Beware Roadside Assistance on Your Car Insurance

Marshall Rathmell |

Just as we recommend our clients get their property and casualty insurance reviewed periodically, I had mine checked recently.  It is not uncommon that when we facilitate a review, the agents we work with point out changes in amounts and can find a better price for the insurance a client needs. 

What I found out about my insurance record surprised me.  I haven’t had a ticket since I was a teen and I haven’t been in an at-fault accident ever.  I should have a perfect or at least near perfect score for pricing, right?  Wrong. 

Growing up both my wife’s family and my family had AAA roadside assistance memberships.  Thinking we were saving money we had dropped our memberships because a previous insurance agent told us that a much less expensive rider on our car insurance policy would provide the same benefits. 

Over the years we needed roadside assistance because of flat tires, dead batteries, keys locked in cars, etc.  It wasn’t as easy as we were accustomed because the agent’s office wasn’t always available. Sometimes we had to get reimbursements instead of them sending someone and taking care of it on the front end. 

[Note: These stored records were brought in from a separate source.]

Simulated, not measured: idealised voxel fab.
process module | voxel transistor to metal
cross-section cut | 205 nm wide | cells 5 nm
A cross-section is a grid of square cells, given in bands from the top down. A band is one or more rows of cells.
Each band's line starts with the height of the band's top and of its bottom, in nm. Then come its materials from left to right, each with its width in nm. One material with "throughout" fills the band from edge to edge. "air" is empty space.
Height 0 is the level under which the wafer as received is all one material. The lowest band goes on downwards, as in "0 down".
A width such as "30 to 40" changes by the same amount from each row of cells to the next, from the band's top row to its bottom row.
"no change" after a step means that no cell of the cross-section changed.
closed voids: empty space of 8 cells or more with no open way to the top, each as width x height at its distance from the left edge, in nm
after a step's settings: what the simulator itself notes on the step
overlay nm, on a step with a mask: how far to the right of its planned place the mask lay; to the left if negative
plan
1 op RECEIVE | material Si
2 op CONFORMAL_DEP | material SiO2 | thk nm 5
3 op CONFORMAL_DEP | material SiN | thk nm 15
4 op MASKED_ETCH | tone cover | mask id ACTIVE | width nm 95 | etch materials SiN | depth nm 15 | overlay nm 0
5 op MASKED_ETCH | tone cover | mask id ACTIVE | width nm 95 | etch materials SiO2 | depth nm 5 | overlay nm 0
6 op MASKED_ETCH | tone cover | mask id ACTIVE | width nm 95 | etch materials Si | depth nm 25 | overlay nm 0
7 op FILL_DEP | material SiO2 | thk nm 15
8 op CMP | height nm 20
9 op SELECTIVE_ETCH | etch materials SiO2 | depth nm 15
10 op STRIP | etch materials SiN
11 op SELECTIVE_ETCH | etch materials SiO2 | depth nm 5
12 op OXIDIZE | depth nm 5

Even so, I wasn’t upset because we were paying dramatically less for the rider – until I had my insurance reviewed and found out that every time we used the roadside assistance, it was considered an insurance claim. This was damaging the long term cost of our property and casualty insurance in general.  Had we been using AAA or another membership organization instead of insurance, it wouldn’t have affected our record. 

My review came back with the need to increase a few limits and a brokered insurance company that was less expensive.  It wasn’t dramatically less, but with higher coverage, it still saved enough that it covered our family getting AAA again.